Sorting stuff. Weeding out stuff. 

Giving away stuff. Storing our stuff. 

Selling stuff! Packing up stuff!

AHHH... enjoying to freedom of LESS STUFF and more time! 

This is what went in to the RV for our first leg of the adventure...or at least some of what we put in!!!

Since our initial journey we have had another opportunity to downsize and have reduced our posessions by about 75% from a year ago.  What a freeing feeling.  Too much "stuff" leads to unnecessary weight and burden.  

First Day

Now our RV launch day comes. We plan to not go until there is a place for everything and everything is in it's place. Work schedule and campsite reservations dictate that time is up, we have to go.. 

James has worked around the clock for the past week and done an amazing job packing each section of the RV, making sure we have what we need for who knows how long.  Then I come along with my big piles of “maybe I will need” stuff that is left on the driveway which  still must get in somehow.   We pray like crazy that this will all work out and we are off..

It wasn’t the picturesque first day in the life we dreamed of for the past four years. 

Many “bumps in the road” delayed our travels to our first destination.  We ended up going down winding country roads in an intense thunderstorm through the pitch blackness of southern Wisconsin---putting us at our first destination at 11:00pm.

What should have been a four hour journey took eleven hours.  After difficulties with the car pull unit the whole way, childhood motion sickness, getting stuck in difficult parking places,  trying to find blankets, bandaids and ginger---and dealing with storm fears from the children all night until 5:00 am.  

Of course we cannot forget the "ready to play" toddler who slept most of the way to the campground who thinks night time is play and eating time!

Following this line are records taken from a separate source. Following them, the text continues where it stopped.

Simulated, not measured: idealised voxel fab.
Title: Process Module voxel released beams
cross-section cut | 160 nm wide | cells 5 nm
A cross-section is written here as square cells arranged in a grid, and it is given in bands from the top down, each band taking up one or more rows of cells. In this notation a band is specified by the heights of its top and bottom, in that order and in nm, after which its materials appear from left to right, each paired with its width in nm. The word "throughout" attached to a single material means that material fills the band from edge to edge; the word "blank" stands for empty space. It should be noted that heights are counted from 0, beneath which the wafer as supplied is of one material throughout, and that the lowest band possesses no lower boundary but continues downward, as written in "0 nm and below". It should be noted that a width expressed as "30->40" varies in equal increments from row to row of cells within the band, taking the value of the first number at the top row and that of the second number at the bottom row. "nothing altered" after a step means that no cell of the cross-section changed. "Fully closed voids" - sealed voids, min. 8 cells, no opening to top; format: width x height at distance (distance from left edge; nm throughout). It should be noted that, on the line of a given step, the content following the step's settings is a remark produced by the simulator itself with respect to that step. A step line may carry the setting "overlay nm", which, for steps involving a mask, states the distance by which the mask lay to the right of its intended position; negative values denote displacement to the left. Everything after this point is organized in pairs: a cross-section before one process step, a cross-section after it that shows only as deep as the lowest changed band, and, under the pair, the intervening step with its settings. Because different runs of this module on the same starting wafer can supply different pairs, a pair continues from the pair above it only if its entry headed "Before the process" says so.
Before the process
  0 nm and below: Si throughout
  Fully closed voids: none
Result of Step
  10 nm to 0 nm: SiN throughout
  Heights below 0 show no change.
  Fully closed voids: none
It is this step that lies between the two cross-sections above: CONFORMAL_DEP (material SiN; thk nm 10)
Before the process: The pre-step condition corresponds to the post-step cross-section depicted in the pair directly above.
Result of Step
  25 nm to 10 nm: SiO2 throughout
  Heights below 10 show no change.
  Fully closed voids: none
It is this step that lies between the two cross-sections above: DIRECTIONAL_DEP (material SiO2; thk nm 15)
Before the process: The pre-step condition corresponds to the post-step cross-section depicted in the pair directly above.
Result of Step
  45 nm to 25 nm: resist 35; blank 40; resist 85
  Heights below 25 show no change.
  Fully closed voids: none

As we started the new day there was admittedly an unspoken apprehension of “what on earth did we just do?”  

We’ve been thankful however to have been through enough trials in life to know the promise of Isaiah 40:30-31 to be true:  Even youths shall faint and be weary, and young men shall fall exhausted; but they who wait for the Lord shall renew their strength; they shall mount up with wings like eagles;  they shall run and not be weary; they shall walk and not faint.”